Sorry but this analysis fails. Your numbers on PoW and PoS are calculated differently.
Your PoW analysis looks decent, for the case of carrying out the attack for a full year, and assuming 0 frictional costs (ASIC rental service fees, organizational costs, etc). However the PoS analysis should give exactly the same number, because by construction we have chosen parameters such that both networks pay the same security fee to the miners. Why would I buy the PoS coins? I can borrow them, perform the attack, and return them. interest rates are frictional costs. The 6% is calculated from the full money supply but we only need to get 51% of the staking coin, so one could argue this attack would be cheaper than the PoW for the normal case of not all coin being staked (some people might actually want to transact in it).
I don't think it does, and I can't say I've ever seen this kind of argument against PoS before. The fact that the cost of a 51% attack scales with the market cap is a well known fact.
There is no reason for the "PoS analysis to give the same number". I'm not making any frictionless hypothesis in the case of PoW. If anything, I'm not taking into account the economies of scale that someone willing to buy the equivalent of 51% of the network's hashrate would enjoy.
The economics of PoW and PoS security are fundamentally different.
While borrowing the coins might seem like a better option than buying them, the security precisely lies in the fact that one cannot simply borrow 25% of the total currency. In our example, how would you go about borrowing $25B worth of coins? Let's suppose you could, I guess that in return, you would need a ~$25B collateral. Once you've attacked the coin and made the price plummet (unlike PoW, the attack can be traced back to you), I very much doubt you collateral wouldn't be seized. Therefore, the attack would still cost you $25B.
Also, in the example I gave, I haven't made the hypothesis than 100% of the coins were mining but only 50%.
Well I am more interested in facts that you know and can articulate than those which are "well known".
I am interested in particular in how you are avoiding checkpointing.
In terms of the 51% attack, obviously we don't buy asics we go directly to hash rental markets. I just want to reverse a TX a few blocks in, not own the whole network. Similarly with PoS. I put $25B worth of BTC in a smart escrow, so that I only get it back after I return the requisite numbero of PoS coins to the lenders, with interest / fee / whatever. Then I reverse the transactions on the PoS network I need to reverse, and get you your coin back. There is no reason why a few nice doublespends will crash the price to zero, and anyway the lenders have agreed to accept the units back at contractual terms independnet of price vs. any other asset. If those numbers seem too large, you can replace them with the actual market cap of your coin for a more realistic scenario.
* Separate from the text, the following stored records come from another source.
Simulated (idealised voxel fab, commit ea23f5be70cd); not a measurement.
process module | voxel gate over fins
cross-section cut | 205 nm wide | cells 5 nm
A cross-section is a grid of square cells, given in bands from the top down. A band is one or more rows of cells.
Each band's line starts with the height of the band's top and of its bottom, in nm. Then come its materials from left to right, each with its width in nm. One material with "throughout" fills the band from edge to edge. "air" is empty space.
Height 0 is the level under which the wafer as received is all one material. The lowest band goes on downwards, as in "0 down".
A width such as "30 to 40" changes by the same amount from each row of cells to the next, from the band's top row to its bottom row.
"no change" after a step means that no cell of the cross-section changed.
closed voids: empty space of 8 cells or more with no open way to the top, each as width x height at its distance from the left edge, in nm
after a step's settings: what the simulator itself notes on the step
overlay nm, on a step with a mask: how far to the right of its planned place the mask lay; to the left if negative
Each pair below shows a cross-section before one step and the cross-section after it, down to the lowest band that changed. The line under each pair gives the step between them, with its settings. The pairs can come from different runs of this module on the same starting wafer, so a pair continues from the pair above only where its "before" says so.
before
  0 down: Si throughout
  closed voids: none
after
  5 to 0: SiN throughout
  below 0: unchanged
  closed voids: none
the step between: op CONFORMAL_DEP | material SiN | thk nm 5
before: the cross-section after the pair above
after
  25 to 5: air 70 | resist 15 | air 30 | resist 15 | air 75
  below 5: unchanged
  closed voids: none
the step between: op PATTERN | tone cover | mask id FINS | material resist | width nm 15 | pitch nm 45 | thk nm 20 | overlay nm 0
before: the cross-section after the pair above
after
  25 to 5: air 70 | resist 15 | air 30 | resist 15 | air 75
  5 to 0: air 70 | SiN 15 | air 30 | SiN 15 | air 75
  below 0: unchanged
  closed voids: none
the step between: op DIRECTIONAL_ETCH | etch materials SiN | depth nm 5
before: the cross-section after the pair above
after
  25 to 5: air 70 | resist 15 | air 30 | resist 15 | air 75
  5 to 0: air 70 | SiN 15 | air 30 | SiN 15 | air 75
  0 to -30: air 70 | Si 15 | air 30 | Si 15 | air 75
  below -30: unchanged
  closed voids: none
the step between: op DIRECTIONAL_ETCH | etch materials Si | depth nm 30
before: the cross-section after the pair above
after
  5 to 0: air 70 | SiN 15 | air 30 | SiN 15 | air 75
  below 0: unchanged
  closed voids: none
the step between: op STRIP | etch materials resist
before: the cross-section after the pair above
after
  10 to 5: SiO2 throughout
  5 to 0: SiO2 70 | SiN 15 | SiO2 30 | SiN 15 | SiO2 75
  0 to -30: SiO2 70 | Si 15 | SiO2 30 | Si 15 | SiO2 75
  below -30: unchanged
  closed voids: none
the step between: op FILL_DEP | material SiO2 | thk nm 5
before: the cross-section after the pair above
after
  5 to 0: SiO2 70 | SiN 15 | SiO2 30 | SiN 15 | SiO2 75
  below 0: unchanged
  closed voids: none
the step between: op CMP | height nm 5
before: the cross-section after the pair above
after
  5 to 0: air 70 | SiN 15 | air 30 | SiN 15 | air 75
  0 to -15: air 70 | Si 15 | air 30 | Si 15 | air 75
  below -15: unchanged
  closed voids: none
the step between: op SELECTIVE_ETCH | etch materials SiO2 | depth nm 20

Yes I can see how the security against reversing transactions is proportional to market cap, because you are paying 6% of market cap per year (in your example) to those who secure the network. It is well known that you "get what you pay for".. except of course when you don't
By time weighting do you mean the use of coin age in the mining equation? If so, the goal was to diminish the variance of the mining process to encourage small stake miners to mine. It has proven ineffective to attract more miners and it greatly hurts the security of the coin.
Concerning the 1 second rule, it is enforced by the fact that the only parameter that varies with time in the kernel (PoS's equivalent of Bitcoin's block header) is the time stamp which has a 1 second granularity.
Interesting. Isn't there a range of timestamps I can look through? Do blocks need to be sequential in timestamp? (they don't in bitcoin classic) Time enforcement is very central to these networks, if you have some new approach I would like to hear it.